If we try to design an experience without clearly defining the user and business goals, we’ll end up creating tools no one uses, we’ll have CTAs that no one clicks on, and ultimately, we won’t be doing much to support the success of either the users or the business. Doesn’t sound so great, does it? That’s why at Cloudberry, defining a list of user and business goals is an essential part of our process to create good experiences.
So, how do we get there?
Define User Goals
We start with collecting information during our discovery phase, which may include user and stakeholder interviews, surveys, and analytics. These aren’t just aims that we think the users want, but rather tangible objectives that we’ve done our due diligence to identify. We typically document user goals in the form of a prioritized list, allowing us to determine the most important aspects of the project. We do our best to think of the goals the same way the users do. For example, if your business offers retirement plans, a user probably doesn’t come to your site with the goal of using a retirement tool, but rather with the goal of seeing if they are on track for retirement.
Uncover Introduced Goals
These are the goals the user identifies only after interacting with the product. As an example, let’s revisit the idea of the retirement website. Imagine you visit a retirement site because you want to check the status of your 401(k) account. On the site, you decide to use a new tool that reveals you won’t have enough in your 401(k) to retire given your current trajectory. Uh oh. Now you may suddenly want to increase your contributions, which is what we’d consider an introduced goal.
Define Business Goals
These come from the stakeholders involved in the project and are equally as important as user goals. Often times many business goals align with the user goals, and there are almost always a few that don’t overlap. Some of these business goals are created because stakeholders often know things the user needs that the user might not be fully aware of. Others are created because the business needs to increase subscribers, clicks, etc.

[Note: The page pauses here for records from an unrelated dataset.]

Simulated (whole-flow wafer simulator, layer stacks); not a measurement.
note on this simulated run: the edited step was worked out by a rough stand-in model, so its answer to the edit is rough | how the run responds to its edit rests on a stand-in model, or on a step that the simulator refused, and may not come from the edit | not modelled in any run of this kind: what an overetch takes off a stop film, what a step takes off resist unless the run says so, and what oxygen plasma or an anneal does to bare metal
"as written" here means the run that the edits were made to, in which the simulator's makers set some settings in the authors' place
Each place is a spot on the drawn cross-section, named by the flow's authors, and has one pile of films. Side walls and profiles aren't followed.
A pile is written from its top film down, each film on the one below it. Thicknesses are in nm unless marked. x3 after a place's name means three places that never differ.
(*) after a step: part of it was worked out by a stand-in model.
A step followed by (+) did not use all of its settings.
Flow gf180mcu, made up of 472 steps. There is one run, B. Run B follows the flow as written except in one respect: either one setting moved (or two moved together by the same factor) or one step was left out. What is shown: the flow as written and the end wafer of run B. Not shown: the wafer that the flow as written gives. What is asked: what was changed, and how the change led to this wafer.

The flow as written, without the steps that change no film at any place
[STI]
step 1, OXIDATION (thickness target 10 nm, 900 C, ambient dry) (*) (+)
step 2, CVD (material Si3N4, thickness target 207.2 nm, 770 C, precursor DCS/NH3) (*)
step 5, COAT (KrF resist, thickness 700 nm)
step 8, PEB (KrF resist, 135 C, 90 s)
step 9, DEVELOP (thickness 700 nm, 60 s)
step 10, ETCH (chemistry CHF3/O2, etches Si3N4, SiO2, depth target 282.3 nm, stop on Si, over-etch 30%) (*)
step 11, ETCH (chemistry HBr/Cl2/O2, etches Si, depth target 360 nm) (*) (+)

With all these goals to consider, you may at this point be asking yourself, what happens when your business goals don’t quite match up with your user goals? In other words, how do you make everyone happy?
Create a Master List
Well, we have answers. An important step in the discovery phase of a project is to create a prioritized master list of goals that incorporates both the user and business goals. Often this will mean decreasing the priority of some user goals that were once high up on the list because they are not important or feasible for the business (e.g. “I need 24/7 live support”). As a UX agency, it’s our job to ensure the user goals and business goals are balanced so the end product can provide a good experience to the user while still meeting business objectives.
Now that you have your list of goals, it’s time to take action. This list of prioritized business and user goals is the starting point of defining features, information hierarchy, and the information architecture of the project. Here’s how it could fit in to that retirement website we’ve been talking about. Let’s say your user comes to the site thinking, “I want to know what my 401(k) balance will be when I’m 60.” On the other hand, a top business goal is to encourage users to contribute more to their retirement plans. This would be a great time to think about the introduced goals that we mentioned earlier. By incorporating something like a balance projection calculator on the homepage with a CTA driving the user to read more about how to increase that number—voila!—you’d be meeting both the user goals and the business goals.
As UX practitioners, our main responsibility is to create experiences that allow users to do what they intended to with as little difficulty as possible. Having a clear vision of what the user aims to do and balancing that with business needs will keep you on track to accomplishing this.